Disclaimer: I am a physicist, and in the field of computer science my scholarship is weak. It may be that what I suggest here is well known, or perhaps just wrong.
Abstract: A Turing machine capable of saying whether two arbitrary Turing machines have the same output for all inputs is equivalent to solving the Halting Problem. To optimise a function it is necessary to prove that the optimised version always has the same output as the unoptimised version, which is impossible in general for Turing machines. However, real computers have finite input spaces.
Context: FOOM, Friendliness, optimisation processes.
Consider a computer program which modifies itself in an attempt to optimise for speed. A modification to some algorithm is *proper* if it results, for all inputs, in the same output; it is an optimisation if it results in a shorter running time on average for typical inputs, and a *strict* optimisation if it results in a shorter running time for all inputs.
A Friendly AI, optimising itself, must ensure that it remains Friendly after the modification; it follows that it can only make proper modifications. (When calculating a CEV it may make improper modifications, since the final answer for "How do we deal with X" may change in the course of extrapolating; but for plain optimisations the answer cannot change.)
For simplicity we may consider that the output of a function can be expressed as a single bit; the extension to many bits is obvious. However, in addition to '0' and '1' we must consider that the response to some input can be "does not terminate". The task is to prove that two functions, which we may consider as Turing machines, have the same output for all inputs.
Now, suppose you have a Turing machine that takes as input two arbitrary Turing machines and their respective tapes, and outputs "1" if the two input machines have the same output, and "0" otherwise. Then, by having one of the inputs be a Turing machine which is known not to terminate - one that executes an infinite loop - you can solve the Halting Problem. Therefore, such a machine cannot exist: You cannot build a Turing machine to prove, for arbitrary input machines, that they have the same output.
It seems to follow that you cannot build a fully general proper-optimisation detector.

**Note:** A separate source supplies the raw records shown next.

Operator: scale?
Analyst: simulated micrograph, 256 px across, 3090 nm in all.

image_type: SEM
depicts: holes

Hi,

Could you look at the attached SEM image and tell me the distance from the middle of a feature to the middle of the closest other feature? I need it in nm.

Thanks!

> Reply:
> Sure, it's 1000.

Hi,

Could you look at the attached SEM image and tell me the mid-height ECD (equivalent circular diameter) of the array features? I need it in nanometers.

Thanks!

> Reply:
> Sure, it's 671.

However, "arbitrary Turing machines" is a strong claim, in fact stronger than we require. No physically realisable computer is a true Turing machine, because it cannot have infinite storage space, as the definition requires. The problem is actually the slightly easier (that is, not *provably* impossible) one of making a proper-optimisation detector for the space of possible inputs to an actual computer, which is finite though very large. In practice we may limit the input space still further by considering, say, optimisations to functions whose input is two 64-bit numbers, or something. Even so, the brute-force solution of running the functions on all possible inputs and comparing is already rather impractical.
I also have some experience in programming, but I think you are focusing too narrowly on human techniques. Humans have discovered a certain toolkit for optimisations, and they proceed as you say. But note that we usually optimise for readability and maintainability of the code, not for speed. Refactorings such as putting some code in a separate method will actually slow you down slightly, since you get the overhead of an extra stack frame - unless of course the compiler inlines the method for you!
A useful AI, however, is not constrained by human limitations; if it were, we wouldn't build it. It can construct completely bizarre code; it doesn't necessarily make small changes to existing code. Think of the evolved circuit that discriminates between high and low frequencies: No human engineer would ever build such a thing, and certainly you would never arrive at it by deliberately making small working modifications to an existing, working circuit. But an AI might arrive at such a thing, or its equivalent in code, by trial and error, and then need to prove that the output is still the same.
An AI is not constrained to write human maintainable code because the AI can maintain more complicated code than humans. But the AI's code will still have structure that the AI understands and uses to manage the complexity.
I do not expect an AI to write code by trial and error, so I am not worried about difficulties with that approach.